Leaders offer comments on approval of school, library, charter issues

Staff Report

Voters have approved renewal levies for the Cuyahoga Falls City School District, the Woodridge Local School District, as well as a renewal levy for the Cuyahoga Falls Library and an amendment to the city charter, according to final, but unofficial results from the Summit County Board of Elections.

The board of elections must certify the results of Tuesday's election by Nov. 18, which is the deadline for the Ohio Secretary of State's Office to receive the official count.

Cuyahoga Falls City School District voters approved Issue 36, a five-year renewal of a 7.9-mill levy for operating expenses, by a margin of 12,801 to 8,161, or about 61% to 39%. The tax issue generates $5.7 million annually, which is about 10% of the district's general fund operating budget, according to Superintendent Dr. Todd Nichols. The levy costs $222 annually per $100,000 property valuation.

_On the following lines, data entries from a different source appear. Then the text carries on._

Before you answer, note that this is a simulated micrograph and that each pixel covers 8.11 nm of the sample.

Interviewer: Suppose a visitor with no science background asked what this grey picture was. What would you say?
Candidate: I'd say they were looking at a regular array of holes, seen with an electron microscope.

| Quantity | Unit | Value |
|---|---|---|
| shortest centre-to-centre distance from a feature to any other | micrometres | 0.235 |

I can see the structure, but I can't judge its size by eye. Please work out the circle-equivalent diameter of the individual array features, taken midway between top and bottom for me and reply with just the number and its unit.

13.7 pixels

"We are thrilled and deeply grateful for the support of our school district demonstrated by the community, especially in these uncertain times," said Nichols. "We could not have been successful without the help of an amazing levy committee team comprised of community members. We are so proud of all the great things happening in Cuyahoga Falls City Schools and are committed to providing every student, every opportunity, every day. Thank you, Cuyahoga Falls!"

Woodridge Local School District voters approved Issue 43, the renewal of a 2.09-mill levy for 10 years for operating expenses, 5,910 to 4,173, or about 59% to 41%. The levy is the smallest one that the district has on its books and generates a little more than $1 million per year, said District Treasurer Tom Morehouse. The levy costs $64 per year per $100,000 property valuation.

District Superintendent Walter Davis said he was "very pleased" that the renewal request was passed by voters. If the tax issue had failed, Davis said the district would've been "forced…to make reductions that would have impacted programming."

"We are working hard every day to use tax receipts to provide the very best opportunities we can for district students," stated Davis. "With the support of the voters, we will be able to move forward maintaining the programs and services our students deserve and our community expects."

Both the Cuyahoga Falls and Woodridge school levies expire at the end of 2020.

Voters also approved Issue 45, a five-year renewal of a 1.9-mill levy for the Cuyahoga Falls Library, by an unofficial tally of 14,136 to 6,862, or about 67% to 33%.

Laura Searle, the library’s fiscal officer, said the five-year levy was last approved in March 2016 and generates $1.374 million per year, which is 48% of the facility’s revenues.

The tax issue helps pay for operational expenses of the library such as salaries, utilities, programming, and materials. The library will continue to receive property tax money on the existing levy through the end of 2021, according to Searle, who noted the levy had to be renewed by the end of 2021 to ensure uninterrupted collection of funds. The current levy expires December 2021, but Tuesday's passage of the renewal levy means that collection will continue for five more years.

"The library is grateful to our community for the passage of … Issue 45," said Valerie Kocin, the library's director. " …The acknowledgement and support from the community is gratifying. Kudos to the Board of Trustees for setting the mission and vision for the organization. Bravo to the entire staff for their exceptional execution of Cuyahoga Falls Library strategic initiatives."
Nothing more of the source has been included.